The Louisiana state House of Representatives committee failed to approve a bill aimed at improving workplace protection for LGBTQ+ employees on Wednesday in a vote 7-5.
The bill would have added sexual orientation and gender identity to the state's current employment discrimination law, which bans discrimination based on race, religion, sex, national origin, or cultural hairstyle.
Opponents said the addition could result in lawsuits against companies.
Rep. Delisha Boyd, a Democrat from New Orleans, explained that the bill, which she proposed, would help increase workers in the state.
“Skilled and talented people are in short supply in our state,” Boyd said, according to public radio station WRKF. “We need to expand our employment pool regardless of their race, gender, sexual orientation.”
Several members of the LGBTQ+ community spoke to the House Labor and Industrial Relations Committee about their experiences being discriminated against while looking for employment.

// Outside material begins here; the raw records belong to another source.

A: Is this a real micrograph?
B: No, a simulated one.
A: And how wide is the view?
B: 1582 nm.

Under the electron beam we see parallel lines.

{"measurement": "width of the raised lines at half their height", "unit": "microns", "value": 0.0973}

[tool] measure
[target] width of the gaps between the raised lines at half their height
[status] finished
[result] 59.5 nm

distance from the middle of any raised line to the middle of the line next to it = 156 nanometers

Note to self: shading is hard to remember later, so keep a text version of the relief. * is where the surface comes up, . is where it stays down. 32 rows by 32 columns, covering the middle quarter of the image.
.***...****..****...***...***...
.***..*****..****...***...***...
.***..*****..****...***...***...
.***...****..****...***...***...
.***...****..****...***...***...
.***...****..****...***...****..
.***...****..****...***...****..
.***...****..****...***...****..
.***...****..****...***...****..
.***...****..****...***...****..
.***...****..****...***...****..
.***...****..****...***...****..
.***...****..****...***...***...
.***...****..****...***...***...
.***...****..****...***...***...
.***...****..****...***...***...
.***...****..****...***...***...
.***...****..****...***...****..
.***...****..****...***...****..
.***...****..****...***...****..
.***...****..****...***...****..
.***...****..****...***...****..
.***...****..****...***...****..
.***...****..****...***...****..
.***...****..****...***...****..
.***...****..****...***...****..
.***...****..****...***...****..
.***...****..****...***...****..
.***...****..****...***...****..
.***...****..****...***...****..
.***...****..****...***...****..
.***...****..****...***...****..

Jasmine Elizabeth Kemp, 32, of Bogalusa, La., who is transgender, told lawmakers that even though she's applied for jobs in a variety of sectors, she still hasn't been hired. If businesses do get back to her about her application, they tell her “they're afraid of how their customers will react to a transgender person working in their establishment.”
Kemp said, “No one has ever given me an interview, no one has ever vetted me, no one has ever given me a job.”
The executive director of Louisiana Trans Advocates, Peyton Rose Michelle, a trans woman, said that even after graduating high school with a 3.8 GPA, it still took applying to hundreds of jobs and several years to find work, WRKF reports.
“It’s really important that we codify protections into our state language… Our community, we desperately need it,” she said.
While a local pastor told the committee that having the addition would make it harder for businesses, business owners disagreed.
“I’ve never had a customer come into my shop and ask what anyone’s sexual orientation is,” KOK Wings CEO Corey McCoy said, adding he's hired trans and gay employees.
The same legislature is currently advancing bills to limit access to books about LGBTQ+ topics to students and to restrict conversations about gender identity and sexual orientation in schools — the state's version of "don't say gay."